Ideals agreeing in a localization I have an integral scheme $X$, and two coherent ideal sheaves $\mathcal I$ and $\mathcal J$  on $X$.  I know there is a (maybe not closed) point $x$ of $X$ such that $\mathcal I$ and $\mathcal J$ define the same ideal sheaf in the stalk $\mathcal O_{X,x}$.  Does it follow that there exists an open set $U$ containing $x$ such that $\mathcal I\vert_U = \mathcal J\vert_U$?  I'm having trouble translating this into commutative algebra.

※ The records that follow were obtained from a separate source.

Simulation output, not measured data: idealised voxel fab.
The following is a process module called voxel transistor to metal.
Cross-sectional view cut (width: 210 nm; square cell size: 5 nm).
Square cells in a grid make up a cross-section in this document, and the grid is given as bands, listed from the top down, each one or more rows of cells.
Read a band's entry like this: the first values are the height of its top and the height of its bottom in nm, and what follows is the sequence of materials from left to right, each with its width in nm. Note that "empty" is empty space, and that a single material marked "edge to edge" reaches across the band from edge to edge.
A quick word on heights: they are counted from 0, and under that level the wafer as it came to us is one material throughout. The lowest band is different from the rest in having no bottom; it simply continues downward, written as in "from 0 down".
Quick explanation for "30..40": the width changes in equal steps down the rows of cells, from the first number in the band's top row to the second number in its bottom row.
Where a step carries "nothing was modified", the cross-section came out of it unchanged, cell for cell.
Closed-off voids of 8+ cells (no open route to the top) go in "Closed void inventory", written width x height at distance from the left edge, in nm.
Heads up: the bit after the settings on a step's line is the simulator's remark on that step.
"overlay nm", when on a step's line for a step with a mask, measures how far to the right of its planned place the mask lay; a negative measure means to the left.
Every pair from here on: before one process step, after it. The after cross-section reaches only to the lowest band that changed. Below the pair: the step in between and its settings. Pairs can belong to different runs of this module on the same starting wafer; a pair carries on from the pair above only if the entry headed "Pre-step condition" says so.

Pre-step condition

 A: Because of Hartshorne's (not so great ...) book, the word "coherent" is often not used in its proper meaning. Coherent modules are defined as finitely generated modules whose finitely generated submodules are finitely presented. Thus, coherent modules are finitely presented and finitely presented modules are finitely generated, but over a non-noetherian base all these notions may differ. Over a non-noetherian base, being finitely presented is often the most natural finiteness condition. For ideals, being of finite type often  suffices (in fact, if $I \subseteq \mathcal{O}_X$ is of finite type then $\mathcal{O}_X/I$ is of finite presentation). This is also the case here.
Let $X$ be an arbitrary ringed space. Let $I,J \subseteq \mathcal{O}_X$ be ideals of finite type with $I_x=J_x$ for some point $x \in X$. Choose generators $s_1,\dotsc,s_n \in \Gamma(W,I)$ of $I|_W$ for some open neighborhood $W$ of $x$. Then $(s_1)_x,\dotsc,(s_n)_x$ lie in $I_x=J_x$. It follows that there is some open neighborhood $U \subseteq W$ of $x$ such that $s_1|_U,\dotsc,s_n|_U$ lie in $\Gamma(W,J)$. (For each $s_i$ we find one and then we intersect; here we use the finiteness!) Since $s_1|_U,\dotsc,s_n|_U$ generate $I|_U$, we see $I|_U \subseteq J|_U$. Similarly, we find some open neighborhood $V$ of $x$ with $J|_V \subseteq I|_V$. Thus, $I$ and $J$ agree on $U \cap V$.